“For this project, you can start with a spam/ham dataset, then predict the class of new documents (either withheld from the training dataset or from another source such as your own spam folder)”. I decided to use the spam/ham dataset provided by the instructor, I created a folder to unzip the files on it, and from there import it to R from my C drive.
I am going to use two new packages that I think it would be useful for this project, “NLP” which is used for Natural Language Processing, and also “tm”, a library that is used for collecting data from corpus. In addition, I am going to use the e1071 package which is new for me, this library is used for model prediction, it contains the Naive Bayes classifier that I will use for predicting this model, another new package to me is the CARET package, I will use it to produce a matrix to the clasifier.
library(tidyverse)
## ── Attaching core tidyverse packages ──────────────────────── tidyverse 2.0.0 ──
## ✔ dplyr 1.1.4 ✔ readr 2.1.5
## ✔ forcats 1.0.0 ✔ stringr 1.5.1
## ✔ ggplot2 3.4.4 ✔ tibble 3.2.1
## ✔ lubridate 1.9.3 ✔ tidyr 1.3.1
## ✔ purrr 1.0.2
## ── Conflicts ────────────────────────────────────────── tidyverse_conflicts() ──
## ✖ dplyr::filter() masks stats::filter()

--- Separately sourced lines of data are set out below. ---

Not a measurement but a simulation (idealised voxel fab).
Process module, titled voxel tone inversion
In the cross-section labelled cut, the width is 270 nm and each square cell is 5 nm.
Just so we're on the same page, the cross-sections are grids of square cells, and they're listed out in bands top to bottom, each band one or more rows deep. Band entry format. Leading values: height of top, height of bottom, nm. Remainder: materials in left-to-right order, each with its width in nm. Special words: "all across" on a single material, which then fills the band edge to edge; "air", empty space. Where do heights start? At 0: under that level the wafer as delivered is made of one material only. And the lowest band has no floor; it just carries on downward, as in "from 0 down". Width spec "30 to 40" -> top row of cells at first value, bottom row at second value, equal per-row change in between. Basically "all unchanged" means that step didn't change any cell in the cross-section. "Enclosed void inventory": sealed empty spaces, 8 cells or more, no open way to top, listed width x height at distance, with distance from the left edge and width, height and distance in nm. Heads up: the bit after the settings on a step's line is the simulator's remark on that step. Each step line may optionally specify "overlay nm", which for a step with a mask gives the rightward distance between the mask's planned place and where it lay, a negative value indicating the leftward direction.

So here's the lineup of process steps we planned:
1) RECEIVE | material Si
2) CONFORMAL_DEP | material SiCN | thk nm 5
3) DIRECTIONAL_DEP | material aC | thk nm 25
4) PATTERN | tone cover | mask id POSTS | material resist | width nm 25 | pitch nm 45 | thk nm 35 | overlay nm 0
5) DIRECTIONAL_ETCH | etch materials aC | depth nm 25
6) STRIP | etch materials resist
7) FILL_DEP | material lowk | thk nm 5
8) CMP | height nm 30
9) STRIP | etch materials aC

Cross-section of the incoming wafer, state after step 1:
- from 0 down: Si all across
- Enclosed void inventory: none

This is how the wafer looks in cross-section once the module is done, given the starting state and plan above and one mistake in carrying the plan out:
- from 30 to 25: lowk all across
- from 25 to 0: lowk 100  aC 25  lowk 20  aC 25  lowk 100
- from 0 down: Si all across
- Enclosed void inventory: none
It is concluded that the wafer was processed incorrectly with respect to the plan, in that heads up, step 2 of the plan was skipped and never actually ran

## ✖ dplyr::lag() masks stats::lag()
## ℹ Use the conflicted package (<http://conflicted.r-lib.org/>) to force all conflicts to become errors
library(tm)
## Warning: package 'tm' was built under R version 4.3.3
## Loading required package: NLP
##
## Attaching package: 'NLP'
##
## The following object is masked from 'package:ggplot2':
##
## annotate
library(NLP)
library(e1071)
## Warning: package 'e1071' was built under R version 4.3.3
library(caret)
## Warning: package 'caret' was built under R version 4.3.3
## Loading required package: lattice
##
## Attaching package: 'caret'
##
## The following object is masked from 'package:purrr':
##
## lift
library(magrittr)
##
## Attaching package: 'magrittr'
##
## The following object is masked from 'package:purrr':
##
## set_names
##
## The following object is masked from 'package:tidyr':
##
## extract
I’m using the list.files function which produces a character vector of the names of files or directories in the named directory.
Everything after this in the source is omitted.